# Design Space Exploration for Programmable Fabrics

Daniel Bates<sup>\*</sup>, Robert Mullins<sup>\*,1</sup>

\* University of Cambridge, Computer Laboratory, William Gates Building, 15 JJ Thomson Avenue, Cambridge CB3 0FD, UK

#### ABSTRACT

This project aims to use an automated approach to thoroughly explore the design space of a massively-parallel processing fabric, made up of many hundreds or thousands of individual processing elements, and find the best possible architectural design for it. Analysis of results will dictate whether features should be included, and drive the generation of new regions of the design space.

KEYWORDS: design space exploration; reconfigurable; architecture; MPPA

## 1 Introduction

Computer processor technology has historically enjoyed a prolonged period of steady scaling: as the size of transistors decreased, more could be put onto a single chip and they could be switched on and off faster. Their supply voltage could also be decreased to make them more power-efficient. However, this scaling is now slowing down. It is no longer feasible to increase clock frequencies because of the associated increase in power consumption, and supply voltages are nearing their lower-limit. There is also a pressure to decentralise processor designs as thinner wires with higher resistances make communication increasingly costly. These changes are forcing computer architects to make a step-change in their designs, and many are moving to multiprocessing to maintain improvements in computation throughput. This approach, too, has many obstacles which need to be overcome if scaling is to continue.

Looking towards the future, the huge number of available transistors will force architects into designing systems which only use a small percentage of transistors at a time to remain within power budgets [Hor07], implying that some form of specialisation is required. As the end of CMOS approaches, there are also issues with process variation which need to be surmounted in order to implement reliable systems.

<sup>&</sup>lt;sup>1</sup>E-mail: {Daniel.Bates, Robert.Mullins}@cl.cam.ac.uk

Embedded systems are constrained in three main dimensions: power, performance and cost. There are several existing approaches to satisfying these constraints, including:

- FPGAs: very flexible, but time-to-market is poor because it is difficult to map applications to them. Energy efficiency and performance depend on the task: FPGAs excel at parallel bit-level operations, but are relatively poor at executing sequential, controlflow intensive code.
- ASICs: very high performance and very low power, but at very high cost. ASICs only make economic sense if a very large number of chips are going to be manufactured.
- General purpose processors: cheap, since the same chip can be used in many different situations, running different code in each case. Time-to-market is also good because programs can often be written quickly in high-level languages. Energy consumption and performance are relatively poor, due to the overheads of flexibility.

This project aims to find a solution between an FPGA and a massively-multicore general purpose processor. Although there is much ongoing research in this area [Har01], the design space around tightly-coupled processors remains relatively unexplored. I aim to discover exactly which features are necessary, and the best possible implementations for them.

### 2 Architecture

The main aims of the architecture are simplicity and flexibility: the fabric should be robust and usable for any purpose. The network is a central design aspect, with efficient communication between components being key to high performance.

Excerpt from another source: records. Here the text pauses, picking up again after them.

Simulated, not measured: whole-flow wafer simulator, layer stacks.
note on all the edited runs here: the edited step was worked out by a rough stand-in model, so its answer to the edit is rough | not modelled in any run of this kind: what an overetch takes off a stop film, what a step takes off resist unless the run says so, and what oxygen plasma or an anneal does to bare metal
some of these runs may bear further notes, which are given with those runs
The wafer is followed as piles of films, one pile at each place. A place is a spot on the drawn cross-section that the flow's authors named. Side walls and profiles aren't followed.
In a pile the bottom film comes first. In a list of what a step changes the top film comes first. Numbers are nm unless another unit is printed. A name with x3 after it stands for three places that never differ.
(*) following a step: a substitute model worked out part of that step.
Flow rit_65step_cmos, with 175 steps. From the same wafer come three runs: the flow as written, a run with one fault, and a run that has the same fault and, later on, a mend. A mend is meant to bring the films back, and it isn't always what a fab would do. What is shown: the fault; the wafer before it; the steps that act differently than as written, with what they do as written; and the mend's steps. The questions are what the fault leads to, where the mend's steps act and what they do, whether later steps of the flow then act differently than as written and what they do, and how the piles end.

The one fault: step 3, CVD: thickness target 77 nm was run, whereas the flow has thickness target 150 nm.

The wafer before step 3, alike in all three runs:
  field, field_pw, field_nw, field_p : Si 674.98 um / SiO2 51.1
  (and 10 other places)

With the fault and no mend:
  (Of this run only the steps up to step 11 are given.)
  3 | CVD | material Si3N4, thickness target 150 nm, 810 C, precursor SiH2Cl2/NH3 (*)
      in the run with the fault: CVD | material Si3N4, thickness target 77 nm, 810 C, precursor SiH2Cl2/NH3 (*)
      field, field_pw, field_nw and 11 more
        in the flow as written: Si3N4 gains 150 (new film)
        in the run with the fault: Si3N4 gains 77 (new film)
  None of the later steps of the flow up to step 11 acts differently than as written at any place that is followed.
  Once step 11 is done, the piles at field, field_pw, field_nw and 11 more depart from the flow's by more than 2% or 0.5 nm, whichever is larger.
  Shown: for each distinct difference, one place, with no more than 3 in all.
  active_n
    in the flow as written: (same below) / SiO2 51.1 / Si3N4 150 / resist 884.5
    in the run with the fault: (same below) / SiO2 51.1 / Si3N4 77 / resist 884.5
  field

The architecture is designed to be minimal, with a few concessions to increase flexibility and speed up common cases. Having a basic starting point allows us to be results-driven, and only add features when analysis suggests that they are important.



Figure 1: The homogeneous, hierarchical design of the chip.

The chip has a homogeneous and hierarchical design, as shown in Figure 1. It is composed of a number of *tiles*, all interconnected, each of which contains a number of cores and memories and a local interconnect. Any component on the chip can communicate with any other. The distribution of data and computation across the chip reduces the distance that information needs to travel, which in turn reduces the amount of energy consumed.

Each core (Figure 2) is capable of executing any program alone, but the usual approach will be to combine many cores to form a larger *virtual processor*, with each core running highly specialised code. This software specialisation aims to allow performance and energy consumption approaching that of ASICs [DBB<sup>+</sup>08], whilst retaining FPGA-like flexibility.



Figure 2: Main features of the four-stage pipeline. There is no dedicated Memory Access stage: data is put onto the network in the same way as if it was being sent to another core.

Some features initially added to the design are listed below. The features were introduced to increase flexibility, and allow interesting ways of mapping applications to the hardware. However, if testing suggests that one or more features are poorly-utilised, it is possible that they may be changed or removed to keep the design simple.

- Instruction packets: instructions are grouped according to their basic blocks, and the instruction cache has been modified to deal efficiently with variable-length packets.
- Register-mapped channel-ends: the network is directly connected to the pipeline, and it is possible for instructions to read data from or write data to the network.
- Support for indirect register access: allows a core to behave as a small memory on behalf of another core, and also increases the number of addressable registers.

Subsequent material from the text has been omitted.